Latest unique transform missing documents

We have what I believe to be a straightforward transform to pick out unique documents ordered by an ingest pipeline timestamp. We apply it to several programs (customers) index data, but with larger data it is missing documents. With 5000 or less documents in an index it seems to work fine, but with 23000 documents it seems to be missing about 500 to 1000 documents.

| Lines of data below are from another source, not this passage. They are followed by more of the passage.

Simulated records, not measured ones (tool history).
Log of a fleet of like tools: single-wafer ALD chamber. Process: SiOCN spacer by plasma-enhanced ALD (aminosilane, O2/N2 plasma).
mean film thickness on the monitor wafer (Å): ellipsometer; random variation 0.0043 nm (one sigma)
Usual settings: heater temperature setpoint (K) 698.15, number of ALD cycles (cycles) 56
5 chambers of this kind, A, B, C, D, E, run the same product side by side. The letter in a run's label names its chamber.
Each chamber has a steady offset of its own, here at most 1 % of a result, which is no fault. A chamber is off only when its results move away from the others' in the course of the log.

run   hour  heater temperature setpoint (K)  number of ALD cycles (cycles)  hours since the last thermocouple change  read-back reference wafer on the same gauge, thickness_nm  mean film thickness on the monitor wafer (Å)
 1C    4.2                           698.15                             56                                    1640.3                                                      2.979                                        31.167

Furthermore, I have noticed that when the timestamps are close, it is not picking the latest one. It picks the earliest one.

Here is the transform:

PUT _transform/phils_test_unique
{
  "source": {
    "index": "axp_marketplace_search_catalog_1_1728534453"
  },
  "dest": {
    "index": "phils_test_unique",
		"pipeline": "axp_marketplace_event_ingested_ingest_pipeline"
  },
	"latest": {
		"unique_key": ["product_pk", "catalog_type"],
		"sort":       "event.ingested"
	},
	"description": "",
	"frequency": "5m",
	"sync": {
		"time": {
			"field": "event.ingested",
			"delay": "60s"
		}
	}
}

Can anyone tell me why the resulting index will be missing documents? It seems to be missing the same amount each time it is run.

Ok, I figured it out. I had to make the input index definition of catalog_type to be of type "keyword", and then I had to remove the keyword suffix from the unique_key in the transform. Now all the documents are in the output index.

2 Likes